US may not reduce troops in Afghanistan

NEW YORK - Ahead of next week’s visit of Afghan President Ashraf Ghani to the United States, a leading American newspaper reported Friday that the Obama administration States is nearing a decision to keep more troops in Afghanistan next year than over five thousand it had intended.
In a front page dispatch from Washington, The New York Times said the move effectively upends its drawdown plans in response to roiling violence in the country and another false start in the effort to open peace talks between the Taliban and the Afghan government.
President Ghani, a former World Bank executive, will meet with President Barack Obama as well as Secretary of State John Kerry to discuss possible changes to the U.S. timetable to withdraw the bulk of American troops helping to bolster Afghanistan’s still-struggling military.
The new president will travel with Afghan Chief Executive Officer Abdullah Abdullah, the former foreign minister who was defeated by Ghani after a protracted electoral battle last fall. The trip also will include an address to a joint session of Congress and a stop in New York for talks at the United Nations.

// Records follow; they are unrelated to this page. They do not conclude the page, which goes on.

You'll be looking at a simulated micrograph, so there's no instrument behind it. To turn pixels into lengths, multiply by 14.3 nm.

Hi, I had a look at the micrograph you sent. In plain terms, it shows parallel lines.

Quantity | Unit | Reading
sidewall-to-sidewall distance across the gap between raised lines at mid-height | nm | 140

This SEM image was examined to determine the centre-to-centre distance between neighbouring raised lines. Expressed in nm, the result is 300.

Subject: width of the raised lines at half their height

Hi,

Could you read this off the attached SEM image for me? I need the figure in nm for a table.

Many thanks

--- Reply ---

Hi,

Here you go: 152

The new president has already vastly improved the atmospherics of the U.S.-Afghan relations since his September election, in contrast to the frequent and public clashes that were the norm in the later years of Hamid Karzai’s tenure. One early result: a bilateral security agreement long blocked under Mr. Karzai was signed almost as soon as Ghani took office, allowing up to 10,000 U.S. troops to remain in the country to train and advise Afghanistan’s security forces.
The new president “has been saying and doing things that are music to Washington’s ears,” said Michael Kugelman, a South Asia analyst, at a briefing this week at the Washington-based Woodrow Wilson Center for Scholars.
As recently as last month, American officials had hoped that a renewed push to bring the Taliban to the negotiating table would yield the beginnings of a peace process and allow the United States to stick with its plan to drop the number of troops in Afghanistan from just under 10,000 to about 5,600 by the end of the year.
But, the Times said,  those hopes have been dashed by signs that the Taliban remain deeply divided over whether to engage in talks, as they have been for years, and that the remaining al-Qaeda presence in the region is proving more resilient than officials had anticipated.
As a result, Afghan and American officials are girding for another year of bloody fighting with the insurgents. Senior Obama administration officials broadly concluded during meetings over the last week that many of the roughly 10,000 troops and thousands of civilian contractors in Afghanistan would be needed well into 2016, officials said.
A change in the administration’s plans would be further evidence of the continuing demands of America’s longest war, which has raged on even after President Obama declared an end to America’s “combat role” in Afghanistan, it was pointed out. It would also reflect the impact of events in Iraq last year, where Iraqi military units collapsed in the face of an offensive by the Islamic State and the administration was compelled to send troops back to the country.
At the same time, according to the Times, the change would expose  Obama to criticism from members of his own party who have pressed him to end America’s military role in Afghanistan. Some of the American officials, who spoke to the Times on the condition of anonymity to discuss classified deliberations over troop strength, said there might not be a public announcement on troop numbers to avoid potential criticism that Mr. Obama is backing away from his pledge to end the war in Afghanistan before he leaves office.
The White House press secretary, Josh Earnest, said on Thursday that President Obama had yet to make a final decision about altering the plans to pull out troops, most of whom are there to train and advise Afghan forces, not to fight. But Earnest added that the president has always said that the military strategy would “constantly be checked against the security situation inside Afghanistan.”
Another senior administration official said that Afghan President Ghani had requested flexibility on the pace of the drawdown, and that “we are actively considering that request.”
Other officials said that the decision was all but made and that only the details had to be worked out. “President Obama has to decide the slope, the pace, of the withdrawal, but all indications are that he’ll delay,” one of the officials was quoted as saying.